Why ‘Total Recall’ made Sharon Stone swear off Hollywood: “I’m not gonna work until I get a job I care about”
Before 1992’s Basic Instinct, Sharon Stone was a model-turned-actress known for fairly forgettable roles in action movies and horror flicks. Everything changed almost overnight when she played the ice pick-wielding femme fatale Catherine Tramell in Paul Verhoeven’s ultra-sexy, ultra-violent erotic thriller, though. Suddenly, Stone was one of Hollywood’s biggest sex symbols, and it took her a few years to break out of that mould and hit arguably her career peak with 1995’s Martin Scorsese crime epic Casino. Interestingly, though, there was a period before Basic Instinct where the frustrated young star felt like swearing off Hollywood thanks to a less-than-fulfilling experience on a future sci-fi classic.
In the late 1970s, Stone was living and working as a fashion model in Paris when she suddenly decided to get out of the modelling game to give acting a shot. As she put it, she basically packed up all her stuff, flew back to New York, and quickly auditioned to be an extra in the Woody Allen movie Stardust Memories. Allen took a shine to her, and she was cast as a woman who plants a kiss on a passing train. This launched her acting career, and by 1985, she was playing the female lead in the Indiana Jones-esque King Solomon’s Mines. She starred in the sequel Allan Quatermain and the Lost City of Gold the following year before landing parts in action movies like the Steven Seagal vehicle Above the Law and Carl Weathers’ Action Jackson.

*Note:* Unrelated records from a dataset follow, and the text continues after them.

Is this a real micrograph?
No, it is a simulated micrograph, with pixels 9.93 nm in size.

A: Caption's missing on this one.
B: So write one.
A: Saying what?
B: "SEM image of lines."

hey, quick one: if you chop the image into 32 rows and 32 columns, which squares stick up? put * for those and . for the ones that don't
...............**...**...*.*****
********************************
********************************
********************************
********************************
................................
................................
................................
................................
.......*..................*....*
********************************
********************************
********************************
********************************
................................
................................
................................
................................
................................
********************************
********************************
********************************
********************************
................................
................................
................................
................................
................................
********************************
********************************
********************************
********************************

Unfortunately for the young actor, none of these roles were exactly her cup of tea – and the movies were largely woeful, too. In 1992, she told Playboy that the Allan Quatermain movies amounted to “A bad hairdo running through the jungle,” while she deadpanned, “I will refrain from comment” about Above the Law. So, it’s perhaps not surprising that when she was sent the script for a sci-fi action movie starring Arnold Schwarzenegger, she wasn’t exactly delighted. The disillusioned star told her team, “I’ve done every stupid action movie I’m going to do. No, thank you,” – but then she was told who was directing the movie.
After finding out the Dutch maverick Verhoeven – who helmed Flesh and Blood and RoboCop – was making the movie, her opinion flipped on its head. Stone revealed she said, “Oh, OK. I don’t need to go to the meeting. If they want me, I’ll do it.” You see, she loved Verhoeven’s blend of artistry, violence, and sex, and after meeting him, she loved him as a person, too.
Despite claiming to Playboy that she had a great time making Verhoeven’s film – Total Recall, of course – when Stone was asked about it by The Guardian four years later, she’d changed her tune. She admitted to feeling a bit like Sisyphus in this period, forever pushing that godforsaken boulder up the hill before watching it fall back down on top of her. At one point, she confessed to telling her agent, “I don’t know if it’s all worth it,” to which they replied, “It’s not. You shouldn’t go on.” This was likely a canny bit of reverse psychology, though, because she got off the phone and thought, “She’s such a baby! I’ll show her.”
After Total Recall, though, her moxie disappeared again, replaced by the all-too-familiar Sisyphean despair. “I went, ‘That’s it,'” Stone revealed. “I’m not gonna work until I get a job I care about. If I have to do theatre in my garage and wait tables, that’s it for me.”
Amazingly, though, her saviour came in the form of Verhoeven, the same director who’d cast her in the movie that had her wanting to leave Hollywood in her rearview mirror. She pursued the role in Basic Instinct for months, and when it became an enormous hit and solidified her status as an A-list star, she realised something that made her smile. She had finally made it to the top of the hill and could now watch that boulder “roll back down”.
“When Basic Instinct came out on a Friday, I had one life,” Stone admitted, “and by Tuesday, I had another life.”